President Barack Obama said the September 11 mastermind Khalid Sheikh Mohammed and four other Guantanamo Bay detainees will be put on trial in New York City.
Khalid Sheikh Mohammed, March 2003
Speaking in Tokyo, Mr Obama said Mohammed, the self-proclaimed organiser of the al-Qaeda terrorist plot that killed almost 3,000 people in 2001, would face "exacting" US justice.
Bringing such notorious suspects to US soil to face trial would be a key step in Mr Obama's plan to close the US detention centre at Guantanamo Bay.
Mr Obama initially planned to close the centre at the US naval base on Cuba by Jan 22 next year, but his administration is no longer expected to meet that deadline.
It is also a major legal and political test of Mr Obama's overall approach to terrorism. If the case suffers legal setbacks, the administration will face second-guessing from those who never wanted it in a civilian courtroom.
The New York case may force the court system to confront a host of difficult legal issues surrounding counter-terrorism programmes begun after the 2001 attacks, including the harsh interrogation techniques once used on some of the suspects while in CIA custody. The most severe method - waterboarding, or simulated drowning - was used on Mohammed 183 times in 2003, before the practice was banned.
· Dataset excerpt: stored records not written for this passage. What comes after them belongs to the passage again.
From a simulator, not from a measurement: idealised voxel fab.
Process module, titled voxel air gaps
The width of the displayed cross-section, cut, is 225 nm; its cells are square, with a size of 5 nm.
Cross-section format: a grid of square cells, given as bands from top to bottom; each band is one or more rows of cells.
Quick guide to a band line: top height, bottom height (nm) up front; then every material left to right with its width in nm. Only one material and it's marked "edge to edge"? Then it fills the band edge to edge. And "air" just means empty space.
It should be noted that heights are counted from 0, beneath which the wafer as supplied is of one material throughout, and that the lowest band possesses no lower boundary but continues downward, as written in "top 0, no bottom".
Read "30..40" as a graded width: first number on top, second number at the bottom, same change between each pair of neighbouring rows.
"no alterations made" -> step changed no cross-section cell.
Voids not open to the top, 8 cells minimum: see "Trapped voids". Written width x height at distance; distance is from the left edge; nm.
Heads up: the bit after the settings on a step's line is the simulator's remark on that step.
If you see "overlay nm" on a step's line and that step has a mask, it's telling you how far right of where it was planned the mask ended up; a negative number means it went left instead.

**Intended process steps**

The US attorney general Eric Holder is due to annonce that a major suspect in the bombing of the USS Cole, Abd al-Rahim al-Nashiri, will face justice before a military commission, as will a handful of other detainees to be identified at the same announcement, an official said.
The transfer of the detainees from Guantanamo to New York is not expected to happen for many more weeks because formal charges have not been filed against most of them.